PCC on privacy regulation

Baroness Buscombe, Chair of the PCC has today addressed the Westminster Media Forum with a talk on privacy and online media and sought to make out the case why the PCC is indeed fit for purpose to regulate and police privacy.

The PCC has in the past been much maligned as a toothless regulator with minimal powers to reign in the excesses of the media - especially when it comes to privacy. Over the past year or so the PCC under Baroness Buscombe has been seeking to fight back and claim its space and relevance.

The problem with privacy has traditionally been that while the PCC may adjudicate that the press may have breached the PCC Code and invaded someone's privacy, there was little more the PCC could do and if someone wanted to secure privacy protection or seek damages for intrusion they would have to go to court. While the courts have in recent years allowed the introduction of a quasi privacy law through a series of judgments - notably Max Mosley's crusade against reporting of his sexual past-times with black pvc-clad women with whips - the PCC has also sought to do more behind the scenes negotiating between media outlets and aggrieved story subjects.
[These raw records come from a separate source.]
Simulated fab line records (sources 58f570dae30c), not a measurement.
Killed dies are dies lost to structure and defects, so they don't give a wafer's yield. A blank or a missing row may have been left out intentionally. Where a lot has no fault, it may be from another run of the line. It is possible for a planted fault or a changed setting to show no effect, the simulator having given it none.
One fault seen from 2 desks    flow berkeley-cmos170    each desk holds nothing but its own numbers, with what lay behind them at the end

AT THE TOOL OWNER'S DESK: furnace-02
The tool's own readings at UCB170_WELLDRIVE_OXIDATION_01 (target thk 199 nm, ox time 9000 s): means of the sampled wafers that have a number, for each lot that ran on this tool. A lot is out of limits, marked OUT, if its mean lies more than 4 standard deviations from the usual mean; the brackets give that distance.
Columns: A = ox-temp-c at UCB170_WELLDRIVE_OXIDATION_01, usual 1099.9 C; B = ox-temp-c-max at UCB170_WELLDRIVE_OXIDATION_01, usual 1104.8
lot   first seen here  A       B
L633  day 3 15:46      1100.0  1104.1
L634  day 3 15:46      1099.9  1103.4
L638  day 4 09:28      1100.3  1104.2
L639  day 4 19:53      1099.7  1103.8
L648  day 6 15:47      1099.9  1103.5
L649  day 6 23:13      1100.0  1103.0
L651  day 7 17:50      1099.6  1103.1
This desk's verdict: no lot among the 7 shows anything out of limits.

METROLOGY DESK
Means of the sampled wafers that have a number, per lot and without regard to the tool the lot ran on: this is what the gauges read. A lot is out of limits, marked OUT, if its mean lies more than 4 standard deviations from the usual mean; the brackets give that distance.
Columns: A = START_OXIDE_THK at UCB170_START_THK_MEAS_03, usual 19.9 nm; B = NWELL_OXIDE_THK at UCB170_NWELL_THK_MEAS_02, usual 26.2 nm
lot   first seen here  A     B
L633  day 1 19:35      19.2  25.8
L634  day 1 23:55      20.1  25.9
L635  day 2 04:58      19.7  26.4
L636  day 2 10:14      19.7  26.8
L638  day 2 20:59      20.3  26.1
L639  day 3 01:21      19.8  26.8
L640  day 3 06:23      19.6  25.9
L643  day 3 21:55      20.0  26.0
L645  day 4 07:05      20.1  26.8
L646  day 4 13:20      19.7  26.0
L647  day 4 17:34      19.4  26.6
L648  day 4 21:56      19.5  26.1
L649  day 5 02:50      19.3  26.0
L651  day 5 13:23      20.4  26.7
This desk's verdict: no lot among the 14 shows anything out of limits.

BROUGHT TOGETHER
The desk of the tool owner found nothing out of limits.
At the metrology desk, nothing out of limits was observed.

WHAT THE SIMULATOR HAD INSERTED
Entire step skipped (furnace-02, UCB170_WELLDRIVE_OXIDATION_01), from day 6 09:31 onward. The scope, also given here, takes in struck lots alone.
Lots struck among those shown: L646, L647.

In absence of the law managing to properly get a sensible grip on privacy that balanced the protection of the right and the media's freedom to report, it has been left to the courts to create a privacy law but sadly this has been built around celebrity, political and business claimaints with the power to litigate and desire to suppress. So we have a trend in cases and judgments but still no clear law - beyond the interpretation of European law and human rights provisions in relation to privacy.

Enter the PCC which has an opportunity to respond more quickly than the law, albeit without the same level of sanction, compellability but which does nevertheless have the same potential to publicise its findings. So in delivering her views on privacy and the online environment and why the PCC was well placed to tackle this, Baroness Buscombe said; "In such a swift moving and developing environment I would strongly emphasise that only a flexible, non-bureaucratic and evolutionary system like that offered by the PCC can react deftly enough to change". So while the PCC may not be able to secure injunctions or financial settlements it can still react to and make a noise about privacy related issues - specifically where there has been a breach of the PCC Code in relation to privacy.

One area that the PCC has been developing its regulatory response to is in relation to social media where it has developed a five stage test:
•First, what is the quality of the information? How private is it in itself?
•Second, what is the context of the information? Material that has been uploaded as a joke between friends, for example, may not be suitable for journalistic use in a story about a tragedy.
•Who uploaded the material, or consented for it to be uploaded?
•How widely available is the material online; or, to put it another way, what privacy restrictions were placed on it?
•And finally what is the public interest in publication?

The key point is that just because something has become public or is in the public domain does not automatically mean that it is not private in nature and therefore deserving of privacy protection.

Mediabeak would argue that the true position is that as things stand the courts recognise (as they are forced to via the European Convention on Human Rights) that there are privacy rights and where they have cases before them have invariably in recent years upheld privacy rights - of those rich enough to bring or risk a case. But this does not create a balanced, workable or rational privacy law that balances the competing rights of drug taking models, sexual pracitces of business people or politicians or philandering footballers against the right of the media to expose where there has been drug taking, philandering, lying.

Meanwhile the PCC can adjudicate over cases involving normal people who have been intruded on by the press - it might not have the power and compellability of the courts but it can nevertheless effectively and quickly deliver a 'telling off'. So perhaps what one should take away from Baroness Buscombe's address today and the state of privacy law in general in the UK is that maybe we should be satisfied that there is a workable system that delivers an arguably old-fashioned 'telling off' but take comofrt in the fact that such system is accessible and responsive even though - if one is not a deep-pocketed celebrity - one can do little more without incurring significant court costs.